Now, in a period of the post-Soviet weakening of Russia by anti-patriotism, clannishness and corruption of the elites, Ukraine received a chance to become a new center of the Russian world. With the support of the West, Ukraine presented alternative option of development of the post-Soviet new Great Russia and received a chance, albeit a ghostly, to become the center of unification of the new Russian civilization.
The trouble with Ukraine is that as an ideological alternative, instead of the rational nationalism of modern Russia, Kyiv can offer only the radical nationalism of Western Ukraine, extremely militant, born under oppression, with militarized morality based and subordinated to the fight against the “Vorog” – “Enemy”, no matter who the enemy is.
For the traditional Russian mentality, the Ukrainian version of nationalism is unacceptable. For other nations that received statehood after the collapse of the USSR, Ukrainian nationalism causes fear and alertness even among local nationalists. The elites of the former Soviet republics understand that the Russian world, headed by radical nationalists who came from the West of Ukraine, will pose incomparably greater threats to them than the current Russian elites.
The West does not yet see a threat in Ukrainian nationalism. Washington, London, Berlin and Brussels do not understand that they are turning Europe into a semblance of the Middle East, and the Christian and liberal world into the zone of action of “new East European al-Qaeda”, which may rise on the remains of “Azov”, “Trident”, “Right Sector” and other radical “regiments” that will receive heroization during the war with Russia.
Moscow could fight all these threats by demonstrating success in development of modern Russia, in creation of a state with socio-political and economic system based on traditions, moral values and mentality of the civilization that existed on the territory of the former Russian Empire and the USSR, its peoples, and at the same time that meet the requirements and challengers of the modern scientific and economic revolution, based on humanism and real democracy.

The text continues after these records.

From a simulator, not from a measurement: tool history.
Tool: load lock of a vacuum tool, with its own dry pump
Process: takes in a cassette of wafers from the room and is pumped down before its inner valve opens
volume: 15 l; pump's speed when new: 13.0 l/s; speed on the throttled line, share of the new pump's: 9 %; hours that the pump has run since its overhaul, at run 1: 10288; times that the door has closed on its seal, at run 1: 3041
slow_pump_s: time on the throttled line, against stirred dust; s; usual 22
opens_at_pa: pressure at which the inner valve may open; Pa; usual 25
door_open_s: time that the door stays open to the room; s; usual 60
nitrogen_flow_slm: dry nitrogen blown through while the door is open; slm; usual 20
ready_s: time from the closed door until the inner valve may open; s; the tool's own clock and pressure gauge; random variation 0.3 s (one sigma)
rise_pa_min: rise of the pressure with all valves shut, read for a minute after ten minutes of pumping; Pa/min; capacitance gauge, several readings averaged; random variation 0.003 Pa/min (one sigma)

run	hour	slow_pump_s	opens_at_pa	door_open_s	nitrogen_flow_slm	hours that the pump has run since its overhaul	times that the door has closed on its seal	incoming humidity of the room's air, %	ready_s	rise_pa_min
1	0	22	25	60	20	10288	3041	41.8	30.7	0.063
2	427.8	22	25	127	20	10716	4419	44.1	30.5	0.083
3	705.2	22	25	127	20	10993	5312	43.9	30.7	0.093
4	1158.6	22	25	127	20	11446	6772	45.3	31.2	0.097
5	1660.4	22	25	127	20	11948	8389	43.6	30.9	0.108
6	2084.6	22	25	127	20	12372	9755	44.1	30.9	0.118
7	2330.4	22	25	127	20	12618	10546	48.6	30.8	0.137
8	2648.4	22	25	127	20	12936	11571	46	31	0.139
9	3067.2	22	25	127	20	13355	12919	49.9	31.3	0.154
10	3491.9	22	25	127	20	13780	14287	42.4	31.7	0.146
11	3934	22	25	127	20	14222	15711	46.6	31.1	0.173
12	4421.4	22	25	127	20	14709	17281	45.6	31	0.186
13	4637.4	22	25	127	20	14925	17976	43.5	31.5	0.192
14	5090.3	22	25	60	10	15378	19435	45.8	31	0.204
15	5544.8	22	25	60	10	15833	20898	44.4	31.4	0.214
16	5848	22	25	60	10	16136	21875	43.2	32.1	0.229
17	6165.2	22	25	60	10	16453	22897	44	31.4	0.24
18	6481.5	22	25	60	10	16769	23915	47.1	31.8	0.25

However, the current Russian elites cannot develop and present that kind of state model, or at least an idea of the future that is capable of attracting peoples and elites in the post-Soviet states. Unfortunately, Russian elites can’t import such ideas from the West or China also. Starting from the late 1970s, the political and scientific elites in the USSR, and then in the post-Soviet space, became accustomed to “grab” like fish concepts and fetishes that were hooked on and thrown at them as “fashion” ideas by Western elites who were exporting ideas as a commodity, as fashion brands. Apart from ideological “Guccis”, Russian state ideologists, politicians and propagandists knew nothing. All that led to the fact that in the Kremlin, despite the demand and obvious attempts to create something or to find ideas and adapt them to Russian realities, the ruling elites could not get anything worthy in the field of ideology.
The current socio-political model that has been created and now operates in Russia, Ukraine or Kazakhstan, as well as in all other post-Soviet states, is based on pragmatism in politics and nationalism in ideology. Moscow could not offer anything else or new to other countries of the Russian world.
That is why, not being able to attract and lead, in order to return Ukraine under control, Russia had only the option of coercion.
5
Two mistakes of the Kremlin
The first mistake was the invasion in Ukraine. No matter how Moscow tried to cover it up with “enemy plans”, no matter what explanations it gave, even truthful ones, in the eyes of the world community, Russia became and declared itself an aggressor, with all consequences.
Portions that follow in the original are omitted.